Q-bus I/O project

John Wilson wilson at dbit.com
Mon Oct 12 11:12:03 CDT 2015

On Mon, Oct 12, 2015 at 11:30:39AM -0400, Paul Koning wrote:
>> ... but I'd rather go RoHS.
>I would recommend against that.  Not unless you are trying to create a
>commercial product where you *must* be RoHS to conform to the requirements
>of the bureaucrats.  Use real solder -- the job will be much easier and
>the result more reliable.  Real solder is still available, including
>solder paste.

Sure, but I've been using the new solder (and paste) for years now, and I'm
resigned to it.  I'd sell any of my doodads if someone wanted to buy them,
so I want them to be legal, even though I've never understood who was being
poisoned by the lead in solder.  I absolutely hated it at first (and I
still hate paying for it -- my last 1 lb roll of Kester RoHS solder with
water-soluble flux was over $100) but I've gotten used to it and really,
it's fine.  Nice shiny strong joints, if I run the iron a little hotter.
And the SMT stuff is all reflow so it's automatic.

>I would think a pick & place robot would be a fairly straightforward
>derivative of a 3d printer.

I was thinking the same thing.  A vacu-sucker head and some way of feeding
(and unwrapping) the tape with the components, and possibly a camera, are
all it needs ... not that that's trivial, but it's nothing compared to the
X/Y/Z mechanics.  Also, 500 gallons of new firmware, but, whatever!

>But is that really needed?  Placing the parts isn't all that terrible.

I wholeheartedly disagree!  It took me over four hours to position the
parts on this board and my back was killing me by the end.  (I can't
*believe* I made it four hours w/o knocking the board off the table or
putting my elbow on it or something idiotic like that.)  I wouldn't even
mind a very sloppy robot that doesn't have machine vision and isn't precise
about orienting parts.  I always go over with a microscope and square them
up anyway, and that part doesn't take long (and gives a nice OCD buzz).

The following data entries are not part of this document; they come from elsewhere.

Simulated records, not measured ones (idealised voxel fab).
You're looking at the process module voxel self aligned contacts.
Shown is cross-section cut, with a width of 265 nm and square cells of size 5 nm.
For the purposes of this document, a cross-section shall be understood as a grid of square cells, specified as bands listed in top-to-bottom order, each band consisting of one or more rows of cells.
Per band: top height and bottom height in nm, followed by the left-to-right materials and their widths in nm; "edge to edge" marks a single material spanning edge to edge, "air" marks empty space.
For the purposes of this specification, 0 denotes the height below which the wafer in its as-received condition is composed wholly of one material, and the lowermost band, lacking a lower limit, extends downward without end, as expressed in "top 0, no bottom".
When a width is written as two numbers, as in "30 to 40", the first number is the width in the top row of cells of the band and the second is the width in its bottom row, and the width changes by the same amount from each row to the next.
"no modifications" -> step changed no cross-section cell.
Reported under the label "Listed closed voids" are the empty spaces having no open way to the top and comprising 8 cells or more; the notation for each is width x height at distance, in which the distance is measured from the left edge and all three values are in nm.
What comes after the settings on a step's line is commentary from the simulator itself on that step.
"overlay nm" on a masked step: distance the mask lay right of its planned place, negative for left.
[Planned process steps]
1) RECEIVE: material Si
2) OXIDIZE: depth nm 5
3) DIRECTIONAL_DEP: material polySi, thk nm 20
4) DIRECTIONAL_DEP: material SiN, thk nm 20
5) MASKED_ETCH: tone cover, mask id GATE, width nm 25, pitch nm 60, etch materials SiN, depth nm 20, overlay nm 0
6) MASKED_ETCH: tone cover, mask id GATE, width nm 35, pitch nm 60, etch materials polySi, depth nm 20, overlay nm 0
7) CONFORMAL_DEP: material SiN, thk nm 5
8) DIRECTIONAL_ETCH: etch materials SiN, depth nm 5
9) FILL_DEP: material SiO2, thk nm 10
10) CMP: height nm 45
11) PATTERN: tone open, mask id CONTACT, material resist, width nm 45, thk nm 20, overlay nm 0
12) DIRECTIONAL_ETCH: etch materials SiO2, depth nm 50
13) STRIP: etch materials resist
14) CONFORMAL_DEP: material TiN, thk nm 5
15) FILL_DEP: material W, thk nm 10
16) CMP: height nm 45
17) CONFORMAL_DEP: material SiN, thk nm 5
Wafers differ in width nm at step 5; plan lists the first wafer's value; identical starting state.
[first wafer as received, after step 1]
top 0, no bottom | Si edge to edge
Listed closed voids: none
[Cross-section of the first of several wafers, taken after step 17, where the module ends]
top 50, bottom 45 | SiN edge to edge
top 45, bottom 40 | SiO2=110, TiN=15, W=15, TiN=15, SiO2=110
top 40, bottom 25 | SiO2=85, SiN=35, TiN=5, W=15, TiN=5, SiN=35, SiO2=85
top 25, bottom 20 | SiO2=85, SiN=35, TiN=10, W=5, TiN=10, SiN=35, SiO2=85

>I have read (and posted here in the past) a nice article (in German) on
>the use of a toaster oven with some clever temperature control as an IR
>reflow soldering machine.  I haven't tried this yet, but it sounds like a
>good scheme, and would allow the use of BGA parts at least in moderate

It works *fantastically*.  That's what I do, using an Arduino and a homemade
shield with a MAX6675 on it (um ... hand-soldered, but SOICs are easy so
there's no chicken/egg problem), and a couple of buttons and a socket for
an eBay LCD module.  The only thing is, the (bare) tip of the thermocouple
has to be touching one of the boards (if it's just measuring the air temp,
you scorch the PCBs), and no matter how I think I've bent it, it has a mind
of its own and tends to sweep components away when I put it in place and
let go.

>At least one of the moderate cost small volume PCB fab shops will deliver
>solder paste screens along with the finished boards if you ask for it.

Those are huge time-savers.  I've had great luck with both ohararp.com
(charged by the sheet) and oshstencils.com (by the sqinch) for Kapton
(low-volume), and bayareacircuits.com (by the design) for stainless steel
(super nice but more expensive).  A small Corian cutting board makes a
great backboard for taping up the jig to do some pasting.

For one-offs, using a syringe by eye is fine.  It doesn't have to be very
precise.  The flux melts at a much lower temp than the solder pellets, so
the beautiful square blocks from the stencil turn into a pool anyway, but
then the solder mask does its job and the pool separates out onto the pads
(except for TQFPs -- gotta use solder-wick afterwards on them) once the
tin melts too.  So for SOICs/TQFPs you might as well just lay a bead down
across a whole row of pads.  It works just as well as a tiny dab on each.